Wednesday, November 15, 2006

The Citrus Reigns Supreme

Sigh...I'm reaching, I know.

Today's class was worth the price of admission or at least tuition for this quarter, because we learned how to make citrus segments, or supremes in "chef speak." Supremes are the segements of oranges and grapefruits that are free of that nasty white pith and lie jewel-like on the plate.

I have struggled and struggled, cursing and moaning the whole time, trying to figure out how to do this, and why the hell I never Googled it before I started this blog entry, I have no idea. Because, if I had, I would have found this lovely little step-by-step set of instructions from the fine folks at Sunkist. (Smacks hand into forehead, then pokes finger in eye.)

Basically, you cut the top and bottom off your orange or grapefruit, and then take your paring knife and cut away all the outer peel/rind of the fruit. You could zest the orange first and save the zest in the freezer for later. After you have removed the pith and peel, working over a bowl, hold the fruit in the palm of your left hand (adjust if you are a Lefty), and carefully cut the segments out. Do sort of a "V" around the segment and just push it into a bowl. Let's borrow a nice illustration from the Sunkist site for demonstration purposes.

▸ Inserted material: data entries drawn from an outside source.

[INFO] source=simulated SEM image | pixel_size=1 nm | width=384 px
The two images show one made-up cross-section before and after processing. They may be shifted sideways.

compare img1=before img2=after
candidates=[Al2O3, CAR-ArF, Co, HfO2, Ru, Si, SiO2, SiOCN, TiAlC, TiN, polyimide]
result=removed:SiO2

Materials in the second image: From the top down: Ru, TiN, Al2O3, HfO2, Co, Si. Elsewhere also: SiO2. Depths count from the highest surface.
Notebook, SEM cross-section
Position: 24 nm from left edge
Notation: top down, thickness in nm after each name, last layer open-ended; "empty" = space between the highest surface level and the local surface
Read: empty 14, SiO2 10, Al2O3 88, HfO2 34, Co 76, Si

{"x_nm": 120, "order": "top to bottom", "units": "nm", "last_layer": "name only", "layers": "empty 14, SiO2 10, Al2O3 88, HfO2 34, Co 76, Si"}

If I had found that website sooner, we could have all been saved a lot of grief, my feet, some tuition money, and I would not have embarked on this whole culinary school roller coaster of insanity.

Here's a better picture that I swiped from somewhere else:

It gives more detail and a better idea (than the line drawing) of where you are supposed to cut.

After you have removed all the segments from the fruit, squeeze the remaining fruit over the bowl; the juices help preserve the segments. That's it. Period. No big mystery there, now is there?

Chef demoed quite a few fruit cuts and assembled a simple fruit display. The coolest thing were the papaya crowns. He did those as garnish, and they looked really neat. If you check out this site, there are more elaborate crowns, and a nifty tutorial on making them and little vegetable cups.
(Where the hell have I been, and why have I not been Googling this stuff all along??)

While we're on the subject, let's talk about papayas. Hate them. Plain and simple. They taste kind of like soap to me...sometimes like kerosene, or what I imaging kerosene to taste like if I were to drink kerosene. (But, I'm not quite there yet!) I know, I know, it's weird. The first time I was presented with fresh papaya, I was excited, because it was a new and different tropical fruit. I eagerly put some on my plate and got ready to be transported to a tropical paradise complete with hot young Antonio Banderas-looking cabana boys and drinks with umbrellas. I'm sure if anyone had actually been looking at me when I ate the first bite, all thoughts of cabana boys and paradise would have flown straight out the window. Ick! I thought, this is bad, very bad. Maybe it wasn't quite ripe, I think to myself, so I get another piece to try. Urk...even worse than the first one. I've tried it again and again, even once more today, and I still think it tastes waaaaaay bad. Way bad. Maybe, I'm just not wired right to appreciate that little bit of tropical paradise...but I can still appreciate the cabana boys.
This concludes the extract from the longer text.